Sparkle Beings (Sunnyside Records)

Angelica Sanchez Trio

Released September 23, 2022

New York Times 10 Best Jazz Albums of 2022

AllMusic Favorite Jazz Albums 2022




There are individuals in everybody’s life who stimulate the mind and imagination. If one is lucky enough, these special inspirations needn’t be historical figures. They can be friends and collaborators who can be met any day. Pianist/composer Angelica Sanchez holds many such stimulating figures close by and on her new recording, Sparkle Beings, she showcases potent examples of inspiration being channeled through remarkable people, past or contemporary.
Sanchez has been a stellar piano stylist and musical conceptualist in the New York scene for some time. She felt destined to get to New York even as a talented teenager from Arizona, telling the instructors and fellow students at the Ed Schuller led Sandpoint Music Camp in Idaho that she intended to move to the City. She did so the next year.

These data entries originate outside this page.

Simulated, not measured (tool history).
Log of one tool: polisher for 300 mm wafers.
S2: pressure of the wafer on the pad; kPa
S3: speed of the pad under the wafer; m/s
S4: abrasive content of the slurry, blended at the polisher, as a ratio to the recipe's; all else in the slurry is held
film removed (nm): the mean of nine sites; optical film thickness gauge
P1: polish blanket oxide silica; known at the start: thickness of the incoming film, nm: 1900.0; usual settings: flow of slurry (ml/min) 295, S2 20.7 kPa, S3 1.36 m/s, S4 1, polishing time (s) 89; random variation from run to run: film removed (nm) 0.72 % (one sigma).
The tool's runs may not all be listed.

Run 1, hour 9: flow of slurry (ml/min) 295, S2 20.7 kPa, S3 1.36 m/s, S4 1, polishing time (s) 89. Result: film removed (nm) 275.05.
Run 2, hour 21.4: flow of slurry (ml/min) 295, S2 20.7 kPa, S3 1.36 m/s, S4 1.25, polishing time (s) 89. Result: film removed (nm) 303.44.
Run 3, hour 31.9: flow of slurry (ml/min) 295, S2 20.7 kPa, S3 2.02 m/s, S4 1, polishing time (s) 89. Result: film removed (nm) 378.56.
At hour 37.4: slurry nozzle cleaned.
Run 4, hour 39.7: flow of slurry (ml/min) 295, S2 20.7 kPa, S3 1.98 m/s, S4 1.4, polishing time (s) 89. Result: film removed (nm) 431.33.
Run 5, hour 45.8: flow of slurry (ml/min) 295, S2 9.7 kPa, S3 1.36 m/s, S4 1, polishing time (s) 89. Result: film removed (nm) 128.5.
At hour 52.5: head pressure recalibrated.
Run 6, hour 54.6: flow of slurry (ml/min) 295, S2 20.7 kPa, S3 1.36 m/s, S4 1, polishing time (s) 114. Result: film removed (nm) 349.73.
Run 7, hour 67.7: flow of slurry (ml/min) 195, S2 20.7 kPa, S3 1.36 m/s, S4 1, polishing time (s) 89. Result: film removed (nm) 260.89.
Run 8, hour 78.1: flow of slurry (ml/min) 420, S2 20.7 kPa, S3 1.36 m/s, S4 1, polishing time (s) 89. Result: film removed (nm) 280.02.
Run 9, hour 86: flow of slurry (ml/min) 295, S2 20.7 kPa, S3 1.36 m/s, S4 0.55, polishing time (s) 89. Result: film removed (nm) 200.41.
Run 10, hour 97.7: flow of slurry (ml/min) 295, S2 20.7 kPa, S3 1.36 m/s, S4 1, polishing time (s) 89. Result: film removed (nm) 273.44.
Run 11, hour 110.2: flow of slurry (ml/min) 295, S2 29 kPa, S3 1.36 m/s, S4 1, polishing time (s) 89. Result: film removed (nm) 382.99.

It was at Sandpoint that Sanchez met the great drummer, Billy Hart. Though Hart was one of the first masters that she interacted with, it has taken until now for Sanchez to invite Hart to record with her. Sanchez also invited her longtime friend and collaborator, bassist Michael Formanek, to take part. Long associations with both bandmates provide the knowledge of what they can do for the music but, also, the exciting feeling of not knowing where the music will go because of their creativity in the moment.
The trust that Sanchez places in Hart and Formanek ensures that the music they create will be stimulating. Sanchez also turns to a handful of composers to provide vehicles for the group’s expression. For the pianist, the lives and work of composers Mary Lou Williams, Duke Ellington, Mario Ruiz Armengol, and Cecil Taylor are all connected. The perpetually under-appreciated Williams inspired and tutored Ellington and Taylor. Mexican composer Armengol tutored Ellington, who gave him the nickname “Mr. Harmony.
To capture these moments, Sanchez turned to Maureen Sickler and the Rudy Van Gelder Studio in Englewood Cliffs, New Jersey, recording there on Dec. 10, 2021. It was Sanchez’s first time recording at the legendary studio and on its storied piano, whose keys many of Sanchez’s favorite pianists had played.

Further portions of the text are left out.